Honestly, the answer is truly, I don’t know.  In an ideal world, I will be healthy, productive,and doing ministry through whatever avenue that God gives me, and working to provide for those goals.  In God’s plan for my life, I don’t know.  AND YET!  I am not distraught or upset by that!  Knowing that He has promised that He will care for me, that He will never leave me, and that He has a hope and a future for me (Jeremiah 29:11) keeps me content and focused on living the life that He has given me TODAY, and letting tomorrow, next month, or 5 years from now take care of itself!

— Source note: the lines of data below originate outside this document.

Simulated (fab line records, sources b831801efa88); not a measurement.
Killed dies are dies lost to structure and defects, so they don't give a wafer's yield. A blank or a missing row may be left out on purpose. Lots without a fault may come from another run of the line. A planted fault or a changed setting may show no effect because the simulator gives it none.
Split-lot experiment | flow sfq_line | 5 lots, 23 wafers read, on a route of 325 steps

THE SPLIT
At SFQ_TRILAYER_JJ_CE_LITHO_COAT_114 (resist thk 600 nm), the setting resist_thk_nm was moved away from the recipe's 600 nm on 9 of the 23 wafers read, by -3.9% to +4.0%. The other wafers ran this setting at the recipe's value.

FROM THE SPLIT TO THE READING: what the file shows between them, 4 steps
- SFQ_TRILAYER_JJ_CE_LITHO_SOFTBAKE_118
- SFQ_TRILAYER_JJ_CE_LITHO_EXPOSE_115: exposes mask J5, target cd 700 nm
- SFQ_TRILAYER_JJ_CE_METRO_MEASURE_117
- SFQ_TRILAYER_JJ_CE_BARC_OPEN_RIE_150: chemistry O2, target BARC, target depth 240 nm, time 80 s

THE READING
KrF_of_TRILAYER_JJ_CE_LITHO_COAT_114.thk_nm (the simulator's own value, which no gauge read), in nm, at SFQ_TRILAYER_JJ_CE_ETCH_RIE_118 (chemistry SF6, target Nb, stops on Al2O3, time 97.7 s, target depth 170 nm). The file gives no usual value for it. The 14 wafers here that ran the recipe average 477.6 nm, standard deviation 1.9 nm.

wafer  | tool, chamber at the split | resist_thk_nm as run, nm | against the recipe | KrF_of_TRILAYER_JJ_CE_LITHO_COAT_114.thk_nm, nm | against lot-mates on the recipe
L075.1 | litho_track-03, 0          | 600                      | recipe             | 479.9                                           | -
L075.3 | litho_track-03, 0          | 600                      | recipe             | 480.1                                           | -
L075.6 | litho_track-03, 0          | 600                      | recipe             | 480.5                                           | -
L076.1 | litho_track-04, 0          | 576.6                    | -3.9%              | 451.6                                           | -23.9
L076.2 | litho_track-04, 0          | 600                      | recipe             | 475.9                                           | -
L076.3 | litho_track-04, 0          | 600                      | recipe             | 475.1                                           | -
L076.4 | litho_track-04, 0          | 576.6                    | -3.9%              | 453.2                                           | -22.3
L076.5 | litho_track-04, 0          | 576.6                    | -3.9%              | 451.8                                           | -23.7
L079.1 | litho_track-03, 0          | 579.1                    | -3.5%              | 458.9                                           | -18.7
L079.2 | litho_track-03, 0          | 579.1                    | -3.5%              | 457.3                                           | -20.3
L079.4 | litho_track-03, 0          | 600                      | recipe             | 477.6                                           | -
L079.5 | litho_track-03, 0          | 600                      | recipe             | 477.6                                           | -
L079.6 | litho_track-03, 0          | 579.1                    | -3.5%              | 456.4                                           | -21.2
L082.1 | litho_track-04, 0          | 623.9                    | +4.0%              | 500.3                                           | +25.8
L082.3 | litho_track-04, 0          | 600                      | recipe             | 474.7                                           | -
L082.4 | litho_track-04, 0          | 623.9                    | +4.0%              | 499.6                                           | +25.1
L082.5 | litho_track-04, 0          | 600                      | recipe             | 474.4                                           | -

So….I am have been challenged in answering that question – and maybe you have been too – but to live in a world of uncertainty is not a bad place, when you know the ONE who has the answers, and the power to make them happen!

Denied, but NOT Defeated!

DSCN0113Okay, so today the score is unemployment 2, me 0.  Or so it appears.  I got my denial letter today for my unemployment benefits,and if you’ve never had the pleasure of getting one of those, it is NOT an ego booster.  At all.  It is rather a reminder of all that you don’t have now (paycheck) and why you don’t have it!  And it seems on that paper that it also says, “by the way, no one cares”.  It doesn’t really, but that is how it can feel.

I also got the news today that the job that I interviewed for on Monday was offered to someone else.  Sigh.  It was one that I was really interested in, somewhere I have always wanted to work and something I have always wanted to do. It was not, however, in God’s plan for me. So, I took myself to the Dept. of Labor and filled out appeal paperwork for the denial, and turned in yet another application at another company, and will buy another Sunday paper and hope for an ad.

AND YET!  God continues to pour out his blessings.  We received our income tax money today and I also received the money from my 401K – which turned out to be MUCH more than I thought (I had not looked at my last statement apparently).  He continues to show me that He will fulfill His promise in Matthew 6:28-29 “Observe how the lilies of the field grow, they do not toil nor do they spin, yet I say to you that even Solomon in all his glory did not clothe himself like one of these.”

SO!  I am still loved and cared for by my amazing Lord, and He has not forgotten me.  And He has a plan to provide for me until I go home to be with Him.  Take that, unemployment, and turn that score around to unemployment 2, and me 1 very big God!

No Comparisons Please!

I had a most interesting conversation with someone this week.  A friend’s husband hugged me, and asked if I was still unemployed.  I said, “gratefully yes”.  And before I could explain what I meant – that God was taking care of me, and I was learning to be grateful in ALL circumstances – his wife retorted “Well, you must not be REALLY unemployed!”  And she spoke from some experience, because they are currently experiencing unemployment as well.

My first response was, really?? although I did not say that out loud.  But I thought Is Robert and mine’s unemployment less upsetting and frustrating because it’s me, and not him, as in their family? Are our bills any less paid than theirs, and does it really even matter?  The hunt for a job is the same, whether you made $40,000 a year or $12,000….it’s still a hunt.  And it is still aggravating and unnerving all the same.

Later that day, as I was still mulling this over, I realized it was not the issue of no job that was bothering me, it was the comparison!  I was reminded of when my Dad died, and my sister and I quickly tired of the comparisons to other people’s grief..”at least he didn’t suffer” or “at least you had him for a long time”.  Equally not true and not helpful.

God made each of us differently, with different talents, abilities, and most importantly, different losses and suffering, and different reactions to those!  Just because I am not sulking, or having a pity party, or having more than anyone in a situation, does not mean that I don’t feel.  I am being positive about this experience as much as possible, because that’s the way God made me and that’s where I am spiritually.  When a huge flash of lightening and thunder occurred at church last night, several adults in our Bible study were afraid, while others were not.  That’s just the way God made us.

So if you and I react differently to hardship, great!  My “and yet!” God is working on behalf of all His children, and I believe He would much prefer us to follow this verse: “Rejoice with those who rejoice, and weep with those who weep” (Romans 12:15).  I want to make that my goal!